The annual British holiday of Guy Fawkes Day, represented by the Guy Fawkes mask made famous in the U.S. by the 2006 Natalie Portman film, V for Vendetta, and a catchy little rhyme beginning with the line, "Remember, remember the fifth of November …" not to mention an annual celebration in which a disgraced celebrity is burned in effigy in Edenbridge, Kent, was celebrated on Monday night when a cutout of Tour de France cyclist Lance Armstrong went up in flames.

The Armstrong effigy was holding a sign that said, "For Sale: Racing Bike, No Longer Required," referring to the recent scandal, which stripped Armstrong of his seven Tour de France titles after he refused to undergo tests for doping charges.

And the U.S. didn't go untouched by the British holiday, either. Several NBC sites were hacked on Sunday by an individual (or group) going under the name "Pyknic." The main NBC site was down for a few hours, replaced by a looping clip that repeated, "Remember, remember, the fifth of November, the gunpowder treason and plot. I know of no reason why the gunpowder treason should ever be forgot."

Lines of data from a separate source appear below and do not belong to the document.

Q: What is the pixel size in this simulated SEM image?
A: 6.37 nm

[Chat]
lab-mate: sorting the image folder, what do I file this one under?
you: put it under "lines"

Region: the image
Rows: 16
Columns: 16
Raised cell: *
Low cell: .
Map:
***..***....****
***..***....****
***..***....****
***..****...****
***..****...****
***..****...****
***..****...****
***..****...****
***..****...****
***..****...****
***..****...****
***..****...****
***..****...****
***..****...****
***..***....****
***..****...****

The annual holiday calls to mind the English revolutionary who was involved in the Gunpowder Plot of 1605, in which a group of Catholics tried to blow up the Houses of Parliament under the rule of the staunchly Protestant King James I. After the plot was foiled and Fawkes was executed, drawn and quartered and displayed outside the very building he sought to destroy, King James declared that the anniversary of the plot's failure should always be remembered.